Adjust for Inventory

Adjusting for inventory is at the top of the list of important things to consider. We all know this is not necessarily one of the reasons you dove head first into this business because it can be a little painful, right? Especially since we all know inventory is directly related to cost of goods sold, which in turn, is directly related to your net profit. Some restaurants will physically count their inventory, which is a great idea, and others may rely on an inventory management system. Either way, you’ll need to adjust for cost of goods sold depending on the changes in your inventory. If, for instance, your inventory falls by $8,000, then you should adjust this by increasing your cost of goods sold and decreasing your inventory. Your balance sheet exists to do just that—balance.

Check for Missing Credits or Payments

The last thing that you, as a business owner, operator, or manager, want to do is spend your valuable time swimming through numbers and making decisions on what could be false figures. Invoices and credits will eventually surface, and we all know big invoices can cause drastic swings in your gross profit and net profit margin. You may not need to hunt down every single invoice, but you should talk to your vendors and be certain there are no missed confirmations. To avoid all this together, you could start the implementation of software as a service to track every single invoice right after you place an order, or even if you have changed that order. Some apps also records your order history so you can always go back to retrieve any missing links in your accounting statements.

Factor in Accruals

An accrual of an expense means the payment is made after the period in which the expense has occurred. A common example of this is your December electricity bill in which the payment will be made in January, but the usage was all throughout the month of December. This concept will become a bit more complicated once you accrue for items such as payroll. For a restaurant owner, it would be wise to make entries for items occurring during the period that you have yet to be billed for, but the expense still applies to multiple periods. A great goal is to account for estimated expenses you have incurred so you have an honest and true picture of your net profit for the month.

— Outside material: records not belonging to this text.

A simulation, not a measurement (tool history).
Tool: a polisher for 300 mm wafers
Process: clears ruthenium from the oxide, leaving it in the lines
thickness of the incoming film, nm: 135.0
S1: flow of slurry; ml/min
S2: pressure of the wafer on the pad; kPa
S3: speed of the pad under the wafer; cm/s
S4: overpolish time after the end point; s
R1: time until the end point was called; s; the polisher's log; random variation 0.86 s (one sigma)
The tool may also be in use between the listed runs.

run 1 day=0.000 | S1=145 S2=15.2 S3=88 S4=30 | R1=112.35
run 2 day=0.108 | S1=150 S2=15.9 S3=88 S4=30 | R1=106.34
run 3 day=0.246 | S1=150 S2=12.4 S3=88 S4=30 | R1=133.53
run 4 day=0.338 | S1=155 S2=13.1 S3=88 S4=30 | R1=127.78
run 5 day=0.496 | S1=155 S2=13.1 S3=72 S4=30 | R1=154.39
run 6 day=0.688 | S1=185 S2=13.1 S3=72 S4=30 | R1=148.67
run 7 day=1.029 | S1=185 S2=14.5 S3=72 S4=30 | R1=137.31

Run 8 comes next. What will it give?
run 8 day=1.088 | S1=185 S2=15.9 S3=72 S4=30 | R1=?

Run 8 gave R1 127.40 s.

Allow Deferrals for Future Statements

An accrual occurs before a payment or receipt, while a deferral occurs after a payment or receipt. A deferral is considered a prepayment of an expense or revenue. It is not immediately recognized on the income statement because it is prepaid. As a result, the expense or revenue is deferred to a balance sheet account that will make its appearance later on the income statement. A common example of this can be illustrated with a company whose accounting year ends on December 31. On the first of December, let’s say that this company pays a six-month insurance premium of $10,000.

One-sixth of that ($1,666.67) will appear in the December income statement while the remaining will be deferred and reported as an asset in the prepaid insurance account on the December 31 balance sheet. Be on wide alert because these deferrals must be recorded appropriately in order to prove maximum accuracy in your statements.

Accounting can be one of the more complicated languages in the realm of business, and there is a good reason for that, as it is very valuable. It pulls together a great deal of information and insight for you as a restaurant business owner and operator. Your accounting reports drive your business decisions. If you feel you have been making poor decisions in the past, you may want to take a look at your accounting procedures and numbers to see if there are any errors within them orany trends you may have overlooked in the past that can help you make decisions moving forward.